Differentiation (mini)

Pablo Winant

Main approaches

Often our models involve complex sets of equations that we have to differentiate.

There are several approaches

  1. Manual
  2. Finite Differences
  3. Symbolic Differentiation
  4. Automatic Differentiation

Manual Differentiation

  • Trick:
    • never use \(\frac{d}{dx} \frac{u(x)}{v(x)} = \frac{u'(x)v(x)-u(x)v'(x)}{v(x)^2}\)
      • too error prone
    • use instead \[\frac{d}{dx} {u(x)v(x)} = {u'(x)v(x)+u(x)v'(x)}\] and \[\frac{d}{dx} \frac{1}{u(x)} = -\frac{u^{\prime}}{u(x)^2}\]
  • You can get easier calculations (in some cases) by using log-deviation rules

Finite Differences

  • Choose small \(\epsilon>0\), typically \(\sqrt{ \textit{machine eps}}\)
    • check eps()
  • Forward Difference scheme:
    • \(f'(x) \approx \frac{f(x+\epsilon) - f(x)}{\epsilon}\)
    • precision: \(O(\epsilon)\)
    • bonus: if \(f(x+\epsilon)\) can compute \(f(x)-f(x-\epsilon)\) instead (Backward)
  • Central Difference scheme:
    • Finite \(f'(x) \approx \frac{f(x+\epsilon) - f(x-\epsilon)}{2\epsilon}\)
    • average of forward and backward
    • precision: \(O(\epsilon^2)\)

Two packages FiniteDiff and FiniteDifferences.

Example:

using FiniteDiff

g(x) = [x[1]^2 x[2]^3]
FiniteDiff.finite_difference_jacobian(g, [0.1, 0.2])

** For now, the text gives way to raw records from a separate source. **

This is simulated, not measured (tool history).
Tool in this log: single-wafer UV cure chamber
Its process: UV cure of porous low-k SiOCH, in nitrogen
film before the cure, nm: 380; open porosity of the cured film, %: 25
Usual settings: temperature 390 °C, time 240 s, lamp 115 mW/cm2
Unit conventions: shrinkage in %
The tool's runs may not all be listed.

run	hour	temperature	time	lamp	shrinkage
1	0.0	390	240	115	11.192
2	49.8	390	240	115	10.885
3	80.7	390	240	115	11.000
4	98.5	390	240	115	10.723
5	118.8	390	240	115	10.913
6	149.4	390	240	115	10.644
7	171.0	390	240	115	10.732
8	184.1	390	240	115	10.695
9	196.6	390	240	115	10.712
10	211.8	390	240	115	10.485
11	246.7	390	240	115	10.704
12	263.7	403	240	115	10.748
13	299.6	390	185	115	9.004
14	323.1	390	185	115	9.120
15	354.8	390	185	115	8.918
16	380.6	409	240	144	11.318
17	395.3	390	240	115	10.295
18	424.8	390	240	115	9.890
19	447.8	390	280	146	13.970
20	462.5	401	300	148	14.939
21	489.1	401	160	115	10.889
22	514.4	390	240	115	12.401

Finite Differences: Higher order

  • Central formula:

\[ \begin{aligned} f''(x) & \approx & \frac{f'(x)-f'(x-\epsilon)}{\epsilon} \approx \frac{(f(x+\epsilon))-f(x))-(f(x)-f(x-\epsilon))}{\epsilon^2} \\ & = & \frac{f(x+\epsilon)-2f(x)+f(x-\epsilon)}{\epsilon^2} \end{aligned} \] - precision: \(o(\epsilon)\) - Generalizes to higher order but becomes more and more innacurate

Symbolic Differentiation

  • manipulate the tree of algebraic expressions
    • implements various simplification rules
  • requires mathematical expression
  • can produce mathematical insights
  • sometimes inaccurate:
    • cf: \(\left(\frac{1+u(x)}{1+v(x)}\right)^{100}\)

Two main libraries:

  • SymEngine.jl
    • fast symbolic calculation
    • mature C++ engine
  • Symbolics.jl:
    • pure julia
    • finite difference
    • symbolic calculation

Example using Symbolics:

using Symbolics
@variables a x b y
eq = a*sin(x) + b*cos(y)
Symbolics.derivative(eq, x)

Automatic Differentiation

Automatic Differentiation

  • does not provide mathematical insights but solves the other problems

  • can differentiate any piece of code

  • two flavours

    • forward accumulation
    • reverse accumulation

Automatic source code rewrite

Consider this simple function

function f(x::Number)

    a = x + 1
    b = x^2
    c = sin(a) 
    d = c + b

    return d

end

We can rewrite the code as follows:

function f(x::Number)

    # x is an argument
    x_dx = 1.0

    a = x + 1
    a_dx = x_dx

    b = x^2
    b_dx = 2*x*x_dx

    c = sin(a)
    c_x = cos(a)*a_dx

    d = c + b
    d_x = c_dx + b_dx

    return (d, d_x)
end

Dual numbers: operator overloading

Instead of rewriting source code, we can use dual numbers to perform exactly the same calculations.

struct DN<:Number
    x::Float64
    dx::Float64
end

+(a::DN,b::DN) = DN(a.x+b.x, a.dx+b.dx)
-(a::DN,b::DN) = DN(a.x-b.x, a.dx-b.dx)
*(a::DN,b::DN) = DN(a.x*b.x, a.x*b.dx+a.dx*b.x)
/(a::DN,b::DN) = DN(a.x/b.x, (a.dx*b.x-a.x*b.dx)/b.dx^2)

...

Try it on function f What do we miss ?

Dual numbers

This approach (and automatic differentiation in general) is compatible with control flow operations (if, while, …)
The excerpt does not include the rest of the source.